Defensive measures for EU list of non-cooperative countries and territories


Defensive measures for EU list of non-cooperative countries and territories

9 May 2018

Luxembourg Tax Alert

Luxembourg tax authorities just published defensive measures in relation to the EU list of non-cooperative countries and territories for corporate tax purposes

As part of its external taxation strategy, the European Union is promoting tax good governance on a global level through tax transparency, fair taxation and implementation of new standards. Last December, the Council of the European Union approved and published conclusions containing the European Union list of non-cooperative jurisdictions. The listed jurisdictions have been considered as not yet having provided effective actions in response to the European Union concerns.

The current listed jurisdictions are American Samoa, Bahamas, Guam, Namibia, Palau, Samoa, Saint Kitts and Nevis, Trinidad and Tobago and US Virgin Islands. The Council of the European Union will update the list at least once per year, the last update dating 16 March 2018.

On 8 May 2018, the Luxembourg direct tax authorities published through a circular (only in French) the defensive measures in connection with the European list. They intend to examine very closely the transactions of Luxembourg companies with related entities situated in the listed jurisdictions. Consequently, the Luxembourg direct tax authorities will carry out an enhanced monitoring of such transactions.
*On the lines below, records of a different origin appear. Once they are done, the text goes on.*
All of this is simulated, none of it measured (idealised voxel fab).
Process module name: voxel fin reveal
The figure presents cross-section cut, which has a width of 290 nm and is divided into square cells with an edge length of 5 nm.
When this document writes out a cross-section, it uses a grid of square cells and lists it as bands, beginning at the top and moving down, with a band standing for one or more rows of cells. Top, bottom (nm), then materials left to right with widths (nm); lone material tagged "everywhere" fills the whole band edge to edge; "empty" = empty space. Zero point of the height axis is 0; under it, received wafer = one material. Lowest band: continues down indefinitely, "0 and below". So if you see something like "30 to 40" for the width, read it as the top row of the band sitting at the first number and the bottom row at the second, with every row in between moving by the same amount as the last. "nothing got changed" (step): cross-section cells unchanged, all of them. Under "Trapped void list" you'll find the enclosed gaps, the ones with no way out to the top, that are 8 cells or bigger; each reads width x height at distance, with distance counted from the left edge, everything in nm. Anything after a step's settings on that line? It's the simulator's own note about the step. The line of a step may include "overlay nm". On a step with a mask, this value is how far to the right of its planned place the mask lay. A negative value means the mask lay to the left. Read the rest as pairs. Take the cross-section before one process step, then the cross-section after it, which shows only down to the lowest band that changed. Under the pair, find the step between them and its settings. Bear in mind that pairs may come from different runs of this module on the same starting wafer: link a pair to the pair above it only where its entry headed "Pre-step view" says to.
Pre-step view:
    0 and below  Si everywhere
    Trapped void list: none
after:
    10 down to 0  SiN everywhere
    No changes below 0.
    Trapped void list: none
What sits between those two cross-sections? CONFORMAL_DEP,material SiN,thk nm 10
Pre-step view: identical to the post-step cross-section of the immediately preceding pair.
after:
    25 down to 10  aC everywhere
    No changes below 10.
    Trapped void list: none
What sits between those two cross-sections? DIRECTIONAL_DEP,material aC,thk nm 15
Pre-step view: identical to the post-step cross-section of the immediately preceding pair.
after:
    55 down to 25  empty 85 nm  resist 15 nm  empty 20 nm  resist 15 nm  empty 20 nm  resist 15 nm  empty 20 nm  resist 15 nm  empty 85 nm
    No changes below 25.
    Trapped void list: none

In this context, they will require companies to list in their Luxembourg tax returns all transactions with related entities located in listed jurisdictions. The tax authorities indicated that the applicable version of the EU list to be taken into account is the one released at the time of the financial year-end of the concerned Luxembourg companies. This reporting will be reflected for first time in the Luxembourg tax returns to be filed in 2019 covering fiscal year 2018.

Additionally, as part of the review of tax returns and/or a subsequent investigation, the Luxembourg tax authorities can request the concerned companies to provide them the details of those transactions, including the total amount and the statement of income and expenses, as well as the statement of claims and debts owed to such enterprises.